University finance clubs are nothing new. But Business Insider says they've morphed into a new source of exclusivity. At Columbia University, there are "lines and lines" of would be joiners at student events. At Georgetown's McDonough School of Business, so many students want to join the finance clubs that sophomores have been banned. At Wharton, finance club membership is restricted to 300 people to preserve "bandwidth."

The immense popularity of student finance clubs means the students running them are in the position of kingmakers. As campus deities with knowledge of DCFs and privileged access to bankers and banks, they are flexing hard. 

Elite college finance clubs are now so elite, that Business Insider says they only accept 10% of applicants and there are often multiple rounds of interviews to join them. The demigods running the clubs fire questions at hopeful students in suits, who've been known to freeze and sob when they can't answer. "It's hypercompetitive, it's overwhelming, and you have to be pushing constantly," says one club-runner, keenly observing that finance clubs mimic the banking industry itself. 
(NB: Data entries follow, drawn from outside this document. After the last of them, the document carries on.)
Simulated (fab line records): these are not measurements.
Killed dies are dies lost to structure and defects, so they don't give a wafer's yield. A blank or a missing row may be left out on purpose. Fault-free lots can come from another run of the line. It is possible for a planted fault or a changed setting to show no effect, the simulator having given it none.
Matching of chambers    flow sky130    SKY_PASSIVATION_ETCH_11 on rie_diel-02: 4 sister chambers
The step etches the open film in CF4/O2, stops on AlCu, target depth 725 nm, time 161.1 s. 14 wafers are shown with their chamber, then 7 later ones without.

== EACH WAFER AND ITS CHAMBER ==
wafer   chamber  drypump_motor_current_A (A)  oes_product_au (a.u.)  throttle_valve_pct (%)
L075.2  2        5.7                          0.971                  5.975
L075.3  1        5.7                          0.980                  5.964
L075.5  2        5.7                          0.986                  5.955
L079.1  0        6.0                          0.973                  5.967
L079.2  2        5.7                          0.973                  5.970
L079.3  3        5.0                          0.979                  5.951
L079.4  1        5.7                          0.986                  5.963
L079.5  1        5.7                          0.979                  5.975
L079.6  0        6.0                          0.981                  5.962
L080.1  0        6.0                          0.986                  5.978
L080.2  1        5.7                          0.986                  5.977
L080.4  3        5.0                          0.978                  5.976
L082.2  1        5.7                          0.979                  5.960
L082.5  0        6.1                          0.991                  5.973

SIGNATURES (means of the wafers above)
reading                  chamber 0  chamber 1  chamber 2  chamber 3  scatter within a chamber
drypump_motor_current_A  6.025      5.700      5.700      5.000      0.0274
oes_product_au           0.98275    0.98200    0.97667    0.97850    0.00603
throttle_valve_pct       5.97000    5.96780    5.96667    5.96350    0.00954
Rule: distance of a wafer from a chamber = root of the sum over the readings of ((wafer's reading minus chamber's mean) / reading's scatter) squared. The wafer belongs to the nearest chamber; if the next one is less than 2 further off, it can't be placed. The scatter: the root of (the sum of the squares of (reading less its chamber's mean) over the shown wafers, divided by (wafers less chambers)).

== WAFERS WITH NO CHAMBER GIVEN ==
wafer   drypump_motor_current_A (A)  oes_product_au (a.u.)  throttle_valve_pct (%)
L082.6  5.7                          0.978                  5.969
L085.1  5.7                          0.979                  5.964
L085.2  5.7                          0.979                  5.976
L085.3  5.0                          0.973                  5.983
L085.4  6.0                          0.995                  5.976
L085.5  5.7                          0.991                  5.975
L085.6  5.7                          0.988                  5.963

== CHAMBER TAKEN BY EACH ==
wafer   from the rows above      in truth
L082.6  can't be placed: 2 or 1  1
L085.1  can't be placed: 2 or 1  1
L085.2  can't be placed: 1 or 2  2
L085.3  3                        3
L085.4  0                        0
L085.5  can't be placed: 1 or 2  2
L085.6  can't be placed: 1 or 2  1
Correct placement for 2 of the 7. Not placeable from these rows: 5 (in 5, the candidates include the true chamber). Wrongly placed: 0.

Is it worth it? If you run a club, you get a deep waft of superiority and the opportunity to network directly with senior figures in financial services (Students at Trinity College Dublin recently signed up Jim Esposito, president of Citadel Securities for a chat). If you're a member of a club, you not only get to say you've joined, but to be part of a "résumé book" and to access "résumé drop links" that banks and hedge funds only give to elite club members.

What if you don't want to wear a suit as a student and to suck-up to the demiurges running the special clubs in your midst? Then you won't get privileged access to finance employers or early DCF expertise. "Kids are just so much less prepared," laments one student locked out of the elite clubs at Georgetown.

There is another possibility, though. You can always start your own open-access group. The auspiciously named, Jonathan Rothschild, a student at Georgetown, has done just this. His group lets anyone in as long as they pass a general knowledge test. It provides students with finance training and has [somehow] achieved $150k in AUM by raising money from members. Rothschild himself is called its co-CEO. But he doesn't put students through five rounds of interviews and make them cry.

Separately, hedge funds have got a new refrain when they fire people. - The people being let go weren't managing any money.

Eisler Capital repeated this during last week's staff cuts, and now Walleye is saying the same thing. 

Named after a fish rather than Marty Feldman, Walleye has let go of its credit and commodities teams, but says this is ok because they were only managing 1% of its risk. Bloomberg says Walleye now plans to focus on volatility, quantitative and fundamental long-short investing instead. The portfolio managers it's ejected joined in 2022. Walleye has a history of tweaking its focus. It also cut various macro portfolio managers last year and hired and fired various people in its London office. 

JPMorgan expanded a programme aimed at students from lower socio-economic areas in the UK. It's working with Uptree, a careers non-profit organisation to promote the programme in local schools in areas where students face greater barriers. (JPMorgan) 

Banking analyst Mike Mayo thinks JPMorgan might be worth $1 trillion soon. “It would involve our ‘good case’ scenario, effective deployment of record excess capital, and a stock that trades at a P/E achieved in Trump 1.0.” (Bloomberg)  

Nomura relocated global co-head of equities trading Shinichiro Eguchi from its headquarters in Tokyo to its London office in recent weeks. (Financial News) 

Eric Slesinger once developed gadgets for CIA agent. Now he's a VC. (Techcrunch) 

Madhu Namburi, a veteran JPMorgan Chase & Co. technology banker, is leaving the bank after 25 years to join venture capital firm General Catalyst as an MD. (Bloomberg) 

It's not easy being a managing director in investment banking:  "You spend 80-90% of your time pitching, and often unsuccessfully. The hit rate is low – it’s just the nature of the business." (St. Gallen Business Review) 

Evercore is expanding in Saudi Arabia. (Bloomberg) 

People don't like it when other people flip coins and they lose out. They consider it unfair and don't like the flipper. (BPS) 

It seems that Treasury Secretary Scott Bessent is now in control of trade policy and markets are glad. (WSJ)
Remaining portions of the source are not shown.